This past week the UpField Group was privileged to serve as the keynote speaker for the Northwest Ohio Ag Business Breakfast Forum, hosted by CIFT. The title of the presentation: The Intersection between Agriculture and Sports. An unfamiliar topic for some, but two topics we are very familiar with at UpField.
We are passionate about ag and sports at UpField and now is a great time to discuss the intersection between the two industries. Farmers are in the fields as harvest is in full swing. Baseball season is in the playoffs, football is in mid-season form, and the basketball and golf seasons are just getting underway. Pumpkin spice and apple cider are your basic beverages, and sports fans are tailgating; drinking beers, grilling burgers, brats and dogs. October is the best month for Agriculture and Sports, but that is just my opinion. And here in the Midwest, we are right in the middle of it all. As I drove to Ohio, I took note of all the different crops and farms I passed. In just a three-hour drive, I passed fields of grapes, apples, pumpkins, hops, hay, tomatoes, wheat, soy beans and corn, as well as beef cattle, goats, sheep, and horses grazing in pasture. There were a few dairy farms and hog farms along the way, and I even saw a sign for free range eggs for sale. There was a turf farm in Ohio as well as potatoes and sugar beets.
We have an abundance of fertile soil and easy access to fresh water in this part of the country, which makes all of this possible. Interestingly, most of these crops find their way to a sports stadium, or a tailgate, where we as sports fans consume them. While we do not usually think of agriculture when we are watching our favorite team, it is an extremely important part of the game. Without agriculture and farms, we would not have much to choose from at the concession stand, and if the game is being played on natural grass, the field came from a farm. The uniforms the players are wearing were first cotton, grown on a farm.

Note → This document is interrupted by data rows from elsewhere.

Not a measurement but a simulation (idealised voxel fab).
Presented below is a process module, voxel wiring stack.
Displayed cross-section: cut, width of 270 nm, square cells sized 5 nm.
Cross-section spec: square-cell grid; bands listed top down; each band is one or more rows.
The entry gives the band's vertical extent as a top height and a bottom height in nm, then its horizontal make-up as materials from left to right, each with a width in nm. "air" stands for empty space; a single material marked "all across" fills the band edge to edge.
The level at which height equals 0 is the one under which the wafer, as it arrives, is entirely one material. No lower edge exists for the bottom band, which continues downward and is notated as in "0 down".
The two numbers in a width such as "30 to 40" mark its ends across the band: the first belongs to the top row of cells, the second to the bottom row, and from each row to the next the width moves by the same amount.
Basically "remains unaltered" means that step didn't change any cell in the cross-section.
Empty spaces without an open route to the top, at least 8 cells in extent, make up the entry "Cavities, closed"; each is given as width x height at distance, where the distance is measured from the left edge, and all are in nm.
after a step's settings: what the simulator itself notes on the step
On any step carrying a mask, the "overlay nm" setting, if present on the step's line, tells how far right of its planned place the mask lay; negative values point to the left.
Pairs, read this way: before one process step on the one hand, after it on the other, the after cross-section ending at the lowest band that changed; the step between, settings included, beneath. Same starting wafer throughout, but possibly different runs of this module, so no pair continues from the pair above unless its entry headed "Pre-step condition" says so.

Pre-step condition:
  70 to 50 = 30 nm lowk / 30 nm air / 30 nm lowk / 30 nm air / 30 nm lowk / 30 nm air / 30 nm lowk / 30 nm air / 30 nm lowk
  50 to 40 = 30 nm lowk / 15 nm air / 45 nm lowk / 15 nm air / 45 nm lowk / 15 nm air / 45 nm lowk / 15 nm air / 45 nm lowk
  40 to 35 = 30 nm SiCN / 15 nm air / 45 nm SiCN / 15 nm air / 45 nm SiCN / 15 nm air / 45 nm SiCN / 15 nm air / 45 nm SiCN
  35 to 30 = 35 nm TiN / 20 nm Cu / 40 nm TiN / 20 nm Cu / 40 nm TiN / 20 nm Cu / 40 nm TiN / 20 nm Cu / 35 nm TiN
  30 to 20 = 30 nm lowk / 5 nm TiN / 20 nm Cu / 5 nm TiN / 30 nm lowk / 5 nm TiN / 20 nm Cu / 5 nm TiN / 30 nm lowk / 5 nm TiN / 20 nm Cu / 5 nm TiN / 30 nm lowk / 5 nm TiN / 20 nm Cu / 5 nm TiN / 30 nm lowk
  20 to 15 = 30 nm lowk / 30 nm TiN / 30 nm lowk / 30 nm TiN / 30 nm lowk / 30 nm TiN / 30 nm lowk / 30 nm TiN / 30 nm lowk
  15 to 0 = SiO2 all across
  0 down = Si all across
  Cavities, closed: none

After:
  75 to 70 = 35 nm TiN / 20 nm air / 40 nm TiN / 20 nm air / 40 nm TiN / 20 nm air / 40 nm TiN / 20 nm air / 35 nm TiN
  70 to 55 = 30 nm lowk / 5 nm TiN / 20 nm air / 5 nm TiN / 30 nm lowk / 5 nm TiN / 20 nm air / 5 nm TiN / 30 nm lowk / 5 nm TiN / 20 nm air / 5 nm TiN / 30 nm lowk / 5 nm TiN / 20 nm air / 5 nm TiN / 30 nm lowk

At the Ag Business Breakfast Forum, we talked about the various ways ag and sports are connected, and it’s not just about the food. The partnerships that exist between the two industries are creating value for the fans and the businesses, and we took a look at how the National Dairy Council and the NFL has been at the forefront of connecting fans of the NFL, to the dairy industry, through the youth program, Fuel Up to Play 60. A program that encourages students to eat healthy foods like fruits, vegetables and dairy; as well as spotlights the importance of getting 60 minutes of play every day. Through the NFL players that participate in the program as spokespersons, and the farmers that provide support and funding, Fuel Up to Play 60 is a shining example of sports and agriculture working together for the greater good.
The next time we find ourselves at a ball game and order a beer and a cheeseburger, take a timeout and enjoy the work of the hops farmer that started the beer-making process, as well as the farmers who produced the milk that made the cheese, and the rancher that raised the beef. It’s all connected, and sports provides a platform for all of us to enjoy it.